NAIROBI, Kenya — There are dozens of stories waiting to be told on the late-night flight from London to Nairobi--the expatriate American happily returning "home," the harried British businessmen coming to discuss the painful realities of foreign exchange, and an assortment of African diplomats nervously trying to coordinate all of their carry-on bags chock-full of duty-free purchases.
Then there are the first-time visitors, all hoping to discover a new continent--and for most of them a brave new world--in an incredibly short time.
At first glance the Nairobi Airport seems quiet. But the daily widebody arrival from London is anything but uneventful, and mornings in Nairobi are anything but calm.
Taxis and buses line up to handle the crowds. Many are VW Kombi vans waiting for their new safari travelers.
Kenya is synonymous with safari trips, and they come in all shapes and sizes, ranging from the upscale everything-but catered Abercrombie & Kent affairs to more down to earth bush trips to faraway camps and remote outposts in the Serengeti.
Shooting With a Camera
With the exception of a handful of criminals--clever poachers who have managed to elude the police of a handful of countries--the Kenya safari is virtually limited to shooting wild animals with a camera. The big elephant and Hemingway days are long gone, left to the last of the animals that got away and to the memory of the few who choose to recall their glory of shooting the big ones that didn't get away.
During the day the streets of the city jump with people and cars. At the Karatina (central) market, a short walk from the Hilton, you can find almost anything for sale, ranging from old Gilbey's gin bottles to handmade bowls and baskets.

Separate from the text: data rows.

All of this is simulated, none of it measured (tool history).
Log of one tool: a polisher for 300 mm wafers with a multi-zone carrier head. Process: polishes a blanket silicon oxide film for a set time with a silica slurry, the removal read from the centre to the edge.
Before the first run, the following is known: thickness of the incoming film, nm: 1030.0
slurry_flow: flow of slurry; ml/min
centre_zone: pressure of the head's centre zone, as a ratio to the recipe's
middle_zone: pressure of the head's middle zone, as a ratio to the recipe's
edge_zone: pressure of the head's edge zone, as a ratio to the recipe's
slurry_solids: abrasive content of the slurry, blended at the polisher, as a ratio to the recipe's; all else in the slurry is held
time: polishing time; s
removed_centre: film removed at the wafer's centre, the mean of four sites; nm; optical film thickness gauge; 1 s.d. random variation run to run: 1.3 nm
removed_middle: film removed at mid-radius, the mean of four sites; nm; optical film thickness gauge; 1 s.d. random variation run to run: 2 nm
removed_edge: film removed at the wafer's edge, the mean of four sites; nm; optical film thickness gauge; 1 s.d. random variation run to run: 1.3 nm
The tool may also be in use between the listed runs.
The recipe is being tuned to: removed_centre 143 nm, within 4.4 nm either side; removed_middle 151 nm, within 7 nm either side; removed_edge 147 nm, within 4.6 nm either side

Outside the market sit a handful of sign makers. Within hours they will carve anything you want into hardwood, paint the sign and deliver it to you, for about $5.
Nightlife in Nairobi is deceptively active. The lobby of the Nairobi Hilton jumps with late arrivals from the bush, eager to tell their stories, each seemingly convinced that their experience warrants undivided attention from friends or anyone else within earshot.
The tourists often compete with airline crews, or delegates arriving for regular OAU (Organization of African Unity) mini-summit conferences, and a collection of virtually every Mercedes in East Africa parked in front of the hotel.
The Action Continues
Nearby, a Pakistani flight crew is checking out of the hotel, heading out to the airport for the regular weekly PIA 2 a.m. flight from Nairobi to Karachi on an aging 707.
The streets seem quiet, but at the International casino, $3 U.S. (50 Kenyan shillings) by cab away, the action continues.
A U.S. Air Force captain, back from a tour of the Seychelles, tries his luck at the slot machines. Next to him, a British journalist downs another Tanqueray and places 10 shillings (less than $1 U.S.) on the faded green felt blackjack table. He draws an 18. The dealer pulls two face cards and beats him. Again.
The journalist shrugs and orders another stiff one.
"They can't hurt you too bad here," he says with a laugh. "Besides, even while you're losing, the stories you hear are great. Anyone worried about the loss of romance and adventure out here needn't be concerned."
The memories of the big game hunts are still fresh on the minds of many Kenyans.
"No one shoots anything now," says one woman, "except their cameras. It's much better that way."
A Different Era
Another woman, a 35-year-old British expatriate, remembers a different era. When she was 8 she went with her older brother up to Kitale, in northern Kenya on the Uganda border.
There, struggling to balance a .22-caliber rifle, she shot her first--and last--animal, a small dik-dik (antelope). "After I killed it," she says, "my brother told me that they always travel in pairs. I was heartbroken, and haven't shot anything since."
More often than not, the stories are greater outside Nairobi. Most people come to see the "big five"--elephant, black rhinoceros, buffalo, lion and leopard.
But I go to see No. 6, a small piece of land not found on many maps. It's a place known simply as Lion Rock, a few miles from Salt Lick Lodge.
About the only things Salt Lick has in common with other hotels is the Gideon Bibles found in each of its 64 guest rooms.
Salt Lick was formerly a private hunting lodge owned by a group of 20 Americans and one Kenyan. When hunting in the country was banned, the investors turned it into a guest lodge and asked Hilton to manage it. (It is one of only six hotels in the world owned by Hilton.)
Rates at the Salt Lick are $59 U.S. a night single, $91 U.S. double, including tax and service. During the April-May-June rainy season, prices drop to $47.50 and $72.75.
Up a Dusty Trail
Twenty minutes away from Salt Lick by Kombi van, up a dusty and winding dirt trail is Lion Rock. Like many of my favorite destinations, I like it more for what it isn't than what it is.